PACSBO: Probably approximately correct safe Bayesian optimization
This work addresses a key bottleneck in safe optimization for control policies, offering a more practical approach with theoretical guarantees, though it is incremental in refining existing methods.
The authors tackled the problem of safe Bayesian optimization requiring an impractical smoothness assumption by proposing PACSBO, which estimates the RKHS norm from data and treats it locally, resulting in reduced conservatism and demonstrated benefits over existing algorithms in numerical and hardware experiments.
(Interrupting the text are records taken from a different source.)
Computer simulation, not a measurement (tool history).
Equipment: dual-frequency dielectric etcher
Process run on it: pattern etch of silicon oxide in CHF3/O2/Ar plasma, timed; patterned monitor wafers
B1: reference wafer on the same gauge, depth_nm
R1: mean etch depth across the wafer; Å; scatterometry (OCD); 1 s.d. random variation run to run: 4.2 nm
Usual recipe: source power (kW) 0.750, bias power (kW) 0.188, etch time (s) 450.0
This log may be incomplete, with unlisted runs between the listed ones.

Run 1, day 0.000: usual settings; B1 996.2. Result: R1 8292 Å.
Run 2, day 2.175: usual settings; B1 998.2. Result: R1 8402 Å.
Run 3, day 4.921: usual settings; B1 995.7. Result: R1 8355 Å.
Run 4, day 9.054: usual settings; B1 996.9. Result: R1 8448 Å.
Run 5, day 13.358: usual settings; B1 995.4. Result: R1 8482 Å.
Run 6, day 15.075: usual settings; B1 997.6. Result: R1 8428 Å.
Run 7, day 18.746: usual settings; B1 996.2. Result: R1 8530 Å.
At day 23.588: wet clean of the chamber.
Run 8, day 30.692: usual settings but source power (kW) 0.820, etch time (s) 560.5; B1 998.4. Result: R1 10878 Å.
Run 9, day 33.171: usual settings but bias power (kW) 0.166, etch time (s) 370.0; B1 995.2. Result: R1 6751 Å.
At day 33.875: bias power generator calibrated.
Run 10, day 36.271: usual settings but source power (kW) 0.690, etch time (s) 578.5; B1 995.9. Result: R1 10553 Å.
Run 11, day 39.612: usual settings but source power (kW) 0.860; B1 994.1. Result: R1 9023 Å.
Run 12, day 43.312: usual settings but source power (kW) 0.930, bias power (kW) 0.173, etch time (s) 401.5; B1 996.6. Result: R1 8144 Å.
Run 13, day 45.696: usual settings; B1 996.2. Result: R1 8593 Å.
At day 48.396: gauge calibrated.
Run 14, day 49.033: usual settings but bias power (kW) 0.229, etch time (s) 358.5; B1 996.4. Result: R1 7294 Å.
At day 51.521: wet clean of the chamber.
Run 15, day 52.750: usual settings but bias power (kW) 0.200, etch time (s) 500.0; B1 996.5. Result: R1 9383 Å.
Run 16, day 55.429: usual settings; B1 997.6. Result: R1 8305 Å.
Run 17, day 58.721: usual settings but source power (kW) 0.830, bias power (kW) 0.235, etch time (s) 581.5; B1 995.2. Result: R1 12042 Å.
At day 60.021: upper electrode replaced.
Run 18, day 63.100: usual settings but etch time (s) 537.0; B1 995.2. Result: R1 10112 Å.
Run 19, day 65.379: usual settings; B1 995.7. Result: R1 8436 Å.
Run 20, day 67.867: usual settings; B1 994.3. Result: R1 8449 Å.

Safe Bayesian optimization (BO) algorithms promise to find optimal control policies without knowing the system dynamics while at the same time guaranteeing safety with high probability. In exchange for those guarantees, popular algorithms require a smoothness assumption: a known upper bound on a norm in a reproducing kernel Hilbert space (RKHS). The RKHS is a potentially infinite-dimensional space, and it is unclear how to, in practice, obtain an upper bound of an unknown function in its corresponding RKHS. In response, we propose an algorithm that estimates an upper bound on the RKHS norm of an unknown function from data and investigate its theoretical properties. Moreover, akin to Lipschitz-based methods, we treat the RKHS norm as a local rather than a global object, and thus reduce conservatism. Integrating the RKHS norm estimation and the local interpretation of the RKHS norm into a safe BO algorithm yields PACSBO, an algorithm for probably approximately correct safe Bayesian optimization, for which we provide numerical and hardware experiments that demonstrate its applicability and benefits over popular safe BO algorithms.